This recipe has been a McCoy family tradition for a couple of generations now. I’m not sure whether these are really eaten in Scotland, but they used to sell them from a roadside stand back in the 1940s, in the part of Harmarville, PA which now hosts a fast-food strip. This is infinitely better and more comforting than fast food, and if you use store-bought pie crusts (because, let’s face it, it’s December and you are busy) it’s really easy, too. This is good hot, but it’s far better if you eat it cold after letting it sit for a day. It also works beautifully with gluten-free pie crusts. And kids love it– or at least I did when I was a kid, and I was really picky. Click below for the recipe according to my mom.
Scottish Meat Pie
2 pie crusts (your own recipe, or store-bought)
1 lb ground beef
2 medium waxy potatoes (you’ll really use about 1 and 1/2)
1 small onion
salt and pepper
Preheat your oven to 350 degrees F. Grate the potatoes with a cheese grater. Chop the onion and carrot into small pieces, and pulse them in the food processor until they are finely chopped (but not puréed). Mix in a bowl. You should have twice as much potato as you have onion-carrot mixture. Add the meat and mix together with your hands. Don’t squish it too hard– you want a loose mixture. Add salt and pepper liberally.

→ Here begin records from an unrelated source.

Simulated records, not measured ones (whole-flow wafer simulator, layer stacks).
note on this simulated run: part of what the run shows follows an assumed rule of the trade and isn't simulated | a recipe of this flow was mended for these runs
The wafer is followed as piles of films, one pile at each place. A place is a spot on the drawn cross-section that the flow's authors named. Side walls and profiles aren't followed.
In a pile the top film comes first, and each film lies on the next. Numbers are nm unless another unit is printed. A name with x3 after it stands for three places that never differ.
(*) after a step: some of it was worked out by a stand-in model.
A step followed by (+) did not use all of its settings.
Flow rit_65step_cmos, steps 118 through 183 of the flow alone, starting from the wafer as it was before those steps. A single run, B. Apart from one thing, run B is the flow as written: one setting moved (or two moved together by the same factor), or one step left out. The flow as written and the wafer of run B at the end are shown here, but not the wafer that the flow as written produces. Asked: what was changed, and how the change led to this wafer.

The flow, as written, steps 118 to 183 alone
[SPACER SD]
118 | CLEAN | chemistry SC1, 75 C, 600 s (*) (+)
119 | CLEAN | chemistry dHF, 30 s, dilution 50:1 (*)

Roll out a pie crust and put it into a pie pan. Add the meat mixture. Make sure not to pack it tightly– it’s better to leave some out than to pack it too tightly. Pour in 1/4 cup cold water. Then add the top crust. Pinch the edges so that you have a sealed crust. Score the top of the pie several times so that steam can escape. The meat is being steamed during the baking process, so you want to give it a few vents!
Now take some strips of aluminum foil and fold it over the rim of the pan so that it covers the outer pie crust– it’s going to be in the oven for a while and you don’t want it to burn.
Bake at 350 for 45 minutes, checking periodically. After 45 minutes are over, take off the foil. Beat the egg in a bowl and brush it over the pie (not the crusts, just the middle) to get a nice shiny brown crust. Then put it back in the oven for a few minutes to brown, watching like a hawk to make sure the crusts don’t burn.
Remove pie and allow to cool. Serve immediately or, for best results, allow to cool overnight, then refrigerate and eat the next day.
I wish I still had a camera, because this pie came out looking beautiful. I haven’t tasted it yet– it’s for our office Christmas party tomorrow. By the way, there’s a lot of room for experimentation with this pie’s filling– if you come across something particularly good, please let me know!